When there is an income tax, the just man will pay more and the unjust less on the same amount of income.

Plato, The Republic

The poor are still with us and once again it’s George Bush’s IRS that is insuring they do not take unfair advantage of those of us who have, through our own diligence or felicitous pre-birth selection of parents, avoided their hapless state. The current news is the logical result of steps that were begun by the Bush administration in 2001. They relate to the earned income tax credit.

The earned income tax credit is intended to provide an incentive for the poor to work by giving them an offset for the Social Security taxes they have paid together with a credit based on their earnings. No household with earned income above $34,692 is eligible for the credit. In 2001 the average low-income tax credit paid by the government was $1,976 for households with children and $364 for single persons.
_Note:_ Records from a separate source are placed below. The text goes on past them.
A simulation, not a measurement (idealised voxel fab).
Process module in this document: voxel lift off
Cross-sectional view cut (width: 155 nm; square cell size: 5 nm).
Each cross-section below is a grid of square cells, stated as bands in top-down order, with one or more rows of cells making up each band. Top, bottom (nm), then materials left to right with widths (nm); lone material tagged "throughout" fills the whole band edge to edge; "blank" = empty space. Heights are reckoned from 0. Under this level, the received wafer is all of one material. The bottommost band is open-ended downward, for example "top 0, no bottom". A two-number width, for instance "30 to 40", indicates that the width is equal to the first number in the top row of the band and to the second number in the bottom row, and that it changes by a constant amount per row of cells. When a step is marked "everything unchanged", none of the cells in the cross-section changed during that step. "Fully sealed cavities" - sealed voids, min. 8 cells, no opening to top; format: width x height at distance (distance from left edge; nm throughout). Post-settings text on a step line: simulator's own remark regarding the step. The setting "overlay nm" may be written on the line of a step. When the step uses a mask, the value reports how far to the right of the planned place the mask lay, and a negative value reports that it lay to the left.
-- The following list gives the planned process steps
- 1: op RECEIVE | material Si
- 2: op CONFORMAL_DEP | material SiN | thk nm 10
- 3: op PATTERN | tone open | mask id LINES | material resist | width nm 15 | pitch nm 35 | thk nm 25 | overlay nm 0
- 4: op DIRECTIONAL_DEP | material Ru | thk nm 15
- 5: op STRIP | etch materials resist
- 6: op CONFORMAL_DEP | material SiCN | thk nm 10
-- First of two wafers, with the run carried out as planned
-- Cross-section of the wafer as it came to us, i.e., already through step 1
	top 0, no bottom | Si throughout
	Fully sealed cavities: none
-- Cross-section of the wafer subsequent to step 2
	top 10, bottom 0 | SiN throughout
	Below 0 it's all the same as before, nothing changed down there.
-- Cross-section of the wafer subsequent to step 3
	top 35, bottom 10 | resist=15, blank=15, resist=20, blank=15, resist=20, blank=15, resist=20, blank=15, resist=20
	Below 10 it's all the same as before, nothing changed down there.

In 2003 this column observed that in 2001, the IRS began increasing its audits of the working poor while reducing its audits of the wealthy. In 2002 one out of every 64 people claiming the credit was audited whereas only one out of 120 persons with income of more than $100,000 was audited. Fifty-five percent of all audits conducted in 2001 were audits of the working poor. The amount the government was then losing because of the cheating poor was between $6.5 billion and $10 billion.

Although those amounts didn’t seem like much when contrasted with the $72 billion lost because of individual off-shore accounts (few of which were owned by the poor), $46 billion then being evaded by corporations and $30 billion evaded by partnership investors, there was, in fact, a significant difference. The poor are a drag on society whereas wealthy individuals and corporations are what make a George Bush kind of society run smoothly. When the wealthy cheat on taxes they take the money they save by cheating and reinvest it in our economy thus providing new employment opportunities for the poor. The poor, by contrast, use the money saved by cheating to buy food, clothing or pay rent which does no one but them any good.

Using the good offices of the IRS Mr. Bush has come up with a new way to protect the rest of us from the avarice of the poor. Being modest, he didn’t brag about it. Nina Olson did it for him.

Nina Olson is the IRS’s taxpayer advocate. In her annual report to Congress released in early January she reported that since 2001 tax refunds to which 1.6 million poor Americans were entitled had been frozen by the IRS and their returns labeled fraudulent by that agency. According to Ms. Olson, the majority of taxpayers identified had done nothing wrong and had been wrongly identified by a computer program. Not content with that aspersion cast on the IRS she went on to report that 66 percent of the persons whose refunds were frozen were entitled to the amount they claimed and in some cases, more. Another 14 percent were due a partial refund leaving only 20 percent that might have committed fraud. Forty six percent of the frozen returns that were labeled “conclusively” fraudulent by the IRS were in fact proper requests, a conclusion with which the IRS eventually agreed. The IRS quite properly disputed the idea that 80 percent of the returns pertained to innocent taxpayers. It said “innocent” taxpayers were likely to press for refunds thus suggesting it was unlikely that they would have tolerated having their funds withheld. (It did not mention that Ms. Olson’s report says that IRS employees are not permitted to give a taxpayer any information about a missing refund until six months after the taxpayer contacts the agency, which suggests even if the IRS’s premise is correct, an “innocent” taxpayer can nonetheless be a victim of the system. It was smart to omit that since that kind of makes its explanation look foolish.)

The average income of those whose refunds were held up was $13,000 and the refund due was about $3,500. If the poor were successful they could add almost 30 percent to their income with their fraudulent claims. It’s no wonder the IRS is suspicious of them. Nonetheless, Ms. Olson is performing useful work. She shows that though the IRS is not perfect and hundreds of thousands are suffering as a result of its ineptitude, they are being given an opportunity to participate in Democracy in a way only they can, to help make George Bush’s America become the kind of place of which he dreams at night. Seen in that light they will certainly be less critical of the IRS than Ms. Olson seems to be.